Python Networking from JavaScript

Sep 09, 2022

As part of my ongoing project to run the WBE browser in your browser, by compiling it from Python to JavaScript, I need to somehow hook up the WBE browser’s networking code to use browser APIs. This post describes how I did it.

How the browser uses sockets

As a quick reminder, the WBE browser makes network requests by opening sockets, writing HTTP requests to them, and parsing the resulting HTTP responses. The sockets-using part of the code looks like this:

s = socket.socket( family=socket.AF_INET, type=socket.SOCK_STREAM, proto=socket.IPPROTO_TCP, ) s.connect((host, port))

if scheme == "https": ctx = ssl.create_default_context() s = ctx.wrap_socket(s, server_hostname=host)

s.send(...)

response = s.makefile("r", encoding="utf8", newline="\r\n") statusline = response.readline()

This works great in Python, which offers easy access to the sockets API provided, ultimately, by the operating system. But it doesn’t work in the browser, which doesn’t provide a sockets API at all. Instead, browser networking is done almost exclusively via fetch or related APIs, which differ from sockets in a lot of ways.

Importantly, since the goal is to compile the browser from Python to JavaScript, I don’t want to make too many—ideally, any—modifications on the Python side. For example, I don’t want the browser to support multiple “networking backends”, nor do I want to switch to a higher-level “request” API on the Python side, because as much as possible I want the same code running in both Python and JavaScript, lest readers check their Python implementation against the JavaScript one and have to wonder where differences in behavior come from.

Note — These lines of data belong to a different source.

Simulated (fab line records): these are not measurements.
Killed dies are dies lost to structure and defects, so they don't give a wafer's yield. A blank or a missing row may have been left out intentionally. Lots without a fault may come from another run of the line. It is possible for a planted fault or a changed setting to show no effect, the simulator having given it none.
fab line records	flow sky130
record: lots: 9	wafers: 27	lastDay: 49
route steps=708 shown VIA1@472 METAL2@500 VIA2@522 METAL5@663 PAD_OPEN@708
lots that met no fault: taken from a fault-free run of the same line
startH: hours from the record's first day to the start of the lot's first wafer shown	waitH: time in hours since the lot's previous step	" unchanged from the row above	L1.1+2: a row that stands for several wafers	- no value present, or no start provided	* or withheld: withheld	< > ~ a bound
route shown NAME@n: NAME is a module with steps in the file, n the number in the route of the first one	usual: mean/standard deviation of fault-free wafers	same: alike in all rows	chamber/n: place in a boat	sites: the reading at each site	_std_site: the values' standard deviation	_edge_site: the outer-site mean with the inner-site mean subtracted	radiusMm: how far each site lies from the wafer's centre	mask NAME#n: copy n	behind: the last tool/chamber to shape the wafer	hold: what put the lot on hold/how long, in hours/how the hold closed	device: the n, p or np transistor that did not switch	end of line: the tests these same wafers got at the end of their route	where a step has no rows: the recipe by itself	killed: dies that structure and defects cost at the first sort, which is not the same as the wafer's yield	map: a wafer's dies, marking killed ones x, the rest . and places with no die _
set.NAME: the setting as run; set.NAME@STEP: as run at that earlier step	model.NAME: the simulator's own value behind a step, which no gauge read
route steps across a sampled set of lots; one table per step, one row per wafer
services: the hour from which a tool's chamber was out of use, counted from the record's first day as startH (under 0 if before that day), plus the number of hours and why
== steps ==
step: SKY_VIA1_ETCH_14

So the solution I came up with is to create a JavaScript object, also called socket (and ssl) that offers the same methods as the Python library of that name, but forwards all the requests to browser APIs. That way, the JavaScript code can faithfully call

let s = (socket.socket({"family": socket.AF_INET, "type": socket.SOCK_STREAM, "proto": socket.IPPROTO_TCP})); (s.connect([host, port]));

if (truthy((scheme === "https"))) { ctx = (ssl.create_default_context()); s = (ctx.wrap_socket(s, {"server_hostname": host})); }

(s.send(...));

let response = s.makefile("r", {"encoding": "utf8", "newline": "\r\n"}); let statusline = (response.readline());

and yet this will result in calls to fetch and related APIs. As with the compiler itself, this requires understanding the limited way we are actually using the sockets API in the browser and coming up with some hacks that make those uses work in the browser.

A Mock socket

The most important API provided by the Python socket module is the socket class, and it’s pretty straight-forward to define a class like that in JavaScript. Of course, this class won’t wrap an actual socket—no such thing exists in the browser—but it will have a similar API. For example, you can construct it:

class socket { constructor(params) { console.assert(params.family == "inet", "socket family must be inet") console.assert(params.type == "stream", "socket type must be stream") console.assert(params.proto == "tcp", "socket proto must be tcp") } }

Note that the actual parameter values don’t matter (since we’re not actually creating a socket) and instead they’re just checked against the expected values. This code, by the way, is real—you can find the full thing in rt.js in the WBE repository.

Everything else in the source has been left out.